I'm building a light box for the company I work for. We're in dire need of a better light setup to shoot all of our products and I'm going the DIY route.

I'm building the Light Box based off of this:

Homemade Light Box for Product Photography

Now, I've been doing a lot of research on different types of lights and I simply can't come to a good conclusion on what to get. Tungsten (not very cost effective)?, Halogen? LED? Fluorescent?

Everything will be indoors with a very controlled environment. The camera I use is the Canon EOS 40D.

Would types of lights would be best for my purpose? I know each type of light has their pros and cons for every different application, I just can't seem to come to a conclusive decision as to which is the better light setup for our purpose. Can anyone chime in and help out a lost and amateur photographer?

What about mixing light sources? What are the does and don'ts as far as different light sources?

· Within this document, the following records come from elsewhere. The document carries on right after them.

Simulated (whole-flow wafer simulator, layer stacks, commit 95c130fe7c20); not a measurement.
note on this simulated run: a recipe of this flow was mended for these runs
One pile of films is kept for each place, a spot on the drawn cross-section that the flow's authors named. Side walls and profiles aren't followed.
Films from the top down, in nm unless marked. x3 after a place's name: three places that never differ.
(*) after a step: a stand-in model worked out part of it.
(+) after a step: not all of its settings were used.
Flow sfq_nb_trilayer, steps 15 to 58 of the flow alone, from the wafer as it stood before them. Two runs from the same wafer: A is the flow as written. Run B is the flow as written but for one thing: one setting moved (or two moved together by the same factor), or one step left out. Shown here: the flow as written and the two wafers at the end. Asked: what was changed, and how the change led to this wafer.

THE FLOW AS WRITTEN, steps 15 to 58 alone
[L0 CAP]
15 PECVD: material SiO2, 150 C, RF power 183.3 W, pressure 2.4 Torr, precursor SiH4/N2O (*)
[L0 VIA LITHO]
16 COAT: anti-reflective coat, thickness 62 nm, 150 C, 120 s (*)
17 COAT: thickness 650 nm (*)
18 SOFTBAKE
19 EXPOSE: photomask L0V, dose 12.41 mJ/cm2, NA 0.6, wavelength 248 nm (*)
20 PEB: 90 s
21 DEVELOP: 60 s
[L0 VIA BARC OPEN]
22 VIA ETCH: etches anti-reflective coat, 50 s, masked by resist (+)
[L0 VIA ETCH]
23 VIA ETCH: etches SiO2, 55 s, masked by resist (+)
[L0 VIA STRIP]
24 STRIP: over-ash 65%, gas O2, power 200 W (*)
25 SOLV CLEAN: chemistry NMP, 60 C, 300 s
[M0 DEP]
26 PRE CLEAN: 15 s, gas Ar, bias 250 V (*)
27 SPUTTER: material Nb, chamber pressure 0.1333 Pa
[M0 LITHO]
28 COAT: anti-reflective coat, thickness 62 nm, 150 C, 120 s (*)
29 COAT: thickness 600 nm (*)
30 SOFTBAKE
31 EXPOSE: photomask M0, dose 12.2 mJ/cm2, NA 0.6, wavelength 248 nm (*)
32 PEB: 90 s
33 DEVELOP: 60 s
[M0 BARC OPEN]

My original thoughts were to purchase an LED light with a pack of incandescent lights. I would be using the LED flood light as my primary light source while I fill the rest with the globe lights. Here are the links:

LED Flood Light

40W Incandescent Lights

What do you guys think? The more reading I do, it seems as though Fluorescent is the way to go though...according to this article, Fluorescent is the coolest and most accurate light source. Should I be going with a fluorescent light set up instead?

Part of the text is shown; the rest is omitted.